06-02-2016 02:23 AM
everybody knows about single initiator zoning. Brocade even recommends one initiator and one target only in a zone.
the reason for this is to eliminate potentially disruptive RSCN. in Brocade documentation they say only "have potential to disrupt storage traffic". But what kind of disruption can these RSCN make? Host will get scsi timeouts and thats it? or the data may be corrupted?
Solved! Go to Solution.
06-02-2016 04:22 AM
It was a long time ago, but I have experienced issues when having mulitple Initiators in the same zone. We also discovered
that the company had two different HBAs in the same zone and one HBA became very slow in some situations.
There is no use (nor support) in having mulitple Initiators in the same zone, but you can very well have multiple Targets
as long as they belong to the same kind of device (with the same firmware levels).
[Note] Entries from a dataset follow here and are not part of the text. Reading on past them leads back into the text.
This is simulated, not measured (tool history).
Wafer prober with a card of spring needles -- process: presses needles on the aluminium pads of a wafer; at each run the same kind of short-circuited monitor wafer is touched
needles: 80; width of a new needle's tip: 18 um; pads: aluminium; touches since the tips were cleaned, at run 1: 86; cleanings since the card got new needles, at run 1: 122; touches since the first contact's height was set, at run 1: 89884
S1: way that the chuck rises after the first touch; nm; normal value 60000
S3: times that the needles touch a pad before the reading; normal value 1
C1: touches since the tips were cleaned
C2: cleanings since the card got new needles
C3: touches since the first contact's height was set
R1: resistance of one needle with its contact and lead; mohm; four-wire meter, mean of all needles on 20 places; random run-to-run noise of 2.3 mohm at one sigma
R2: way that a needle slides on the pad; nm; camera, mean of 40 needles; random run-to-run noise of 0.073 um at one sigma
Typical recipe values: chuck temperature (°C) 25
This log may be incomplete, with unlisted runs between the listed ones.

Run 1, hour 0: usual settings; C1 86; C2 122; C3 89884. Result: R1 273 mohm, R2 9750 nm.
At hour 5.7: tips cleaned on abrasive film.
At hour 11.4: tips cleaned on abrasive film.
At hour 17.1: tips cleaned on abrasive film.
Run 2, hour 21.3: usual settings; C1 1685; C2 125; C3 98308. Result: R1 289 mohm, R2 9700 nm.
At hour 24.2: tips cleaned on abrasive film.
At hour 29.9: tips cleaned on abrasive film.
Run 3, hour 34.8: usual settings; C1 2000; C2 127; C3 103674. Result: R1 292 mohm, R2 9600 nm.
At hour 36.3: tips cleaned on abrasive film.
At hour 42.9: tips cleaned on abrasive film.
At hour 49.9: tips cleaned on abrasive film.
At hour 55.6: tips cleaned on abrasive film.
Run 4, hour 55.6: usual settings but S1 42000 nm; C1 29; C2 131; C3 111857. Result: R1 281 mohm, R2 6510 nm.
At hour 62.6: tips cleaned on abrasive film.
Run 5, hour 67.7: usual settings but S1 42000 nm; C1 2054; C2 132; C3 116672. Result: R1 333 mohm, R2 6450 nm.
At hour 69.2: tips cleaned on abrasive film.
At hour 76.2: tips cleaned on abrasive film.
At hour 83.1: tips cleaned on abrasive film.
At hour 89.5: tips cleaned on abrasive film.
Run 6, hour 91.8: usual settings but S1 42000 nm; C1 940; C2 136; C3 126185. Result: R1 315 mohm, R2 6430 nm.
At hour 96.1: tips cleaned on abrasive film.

I have been using Single init - Multiple targets zoning for several years with different Storage array vendors and models
To my experience, RSCN is not a problem with newer SAN-switch fw and HBA drv versions. At least I have never seen corrupt data
due to RSCN.
06-02-2016 11:27 AM - edited 06-02-2016 02:16 PM
Switch sends out an RSCN when it needs to notify the attached devices about some fabric changes. Devices receive the RSCN and react accordingly. What this practically means:
Switch firmware has very low influence on this process, unless there's a FOS bug that sends out wrong RSCNs at wrong times and/or to the wrong recipients.
I think that Target ports are very tolerant to the RSCNs, if not indifferent at all.
Host HBAs - this is the place where things can go wrong. They have to rescan what they see, and also notify the upper layers about any changes. This might take time, so yes, it is rather common to see some I/O freeze during this time. And if something in the I/O stack (HBA firmware, HBA driver, MPIO driver, SCSI driver, Volume Manager, File System, etc...) isn't working as it should, it's also fairly possible to have some more serious issues than just I/O freezes.
06-02-2016 02:05 PM - edited 06-02-2016 02:06 PM
Theoretically there is an event type in the RSCN as well as the addresses that changed. While you can see the addresses, usually the event type is not set by the switches. So a host (that registered for RSCNs) goes to the nameserver and asks about its targets. It usually even ignores the addresses in the RSCN, it just asks for everything. That takes some time. As it's not sure about its targets (well it got an RSCN, didn't it?) it will suspend the traffic during that time.
Imagine there is a zone with ports from 100 different hosts + some storages. (Definitely not best practice...)
Host 1 is rebooted and drops from the fabric briefly. Hosts 2-100 registered for RSCNs and get them. Usually the event type is not set, so they don't know what exactly happened, but they *could* see the affected address. They *could* think "Hey, I know this address. I was told this address before by the nameserver but when I tried to PLOGI/PRLI it earlier it turned out that it wasn't a target, so I shouldn't care." But what really happens is that it goes to the nameserver and ask about *ALL* the devices it's zoned with. So one after each other the switch's CPU tells all the 99 remaining hosts about each other + about the storage ports. And many of them will even re-login into all the addresses it got from the nameserver.
Even with that kind of bad zoning we shouldn't see real RSCN storms like in the old days anymore where this situation led to recursive, self-multiplying nameserver spamming with more and more RSCNs eventually leading to aweful outages. But still you can have a mean impact due to all the processing and suspended traffic during relogins.
Peer zoning helps a lot with this. Hosts won't get RSCNs about other hosts anymore.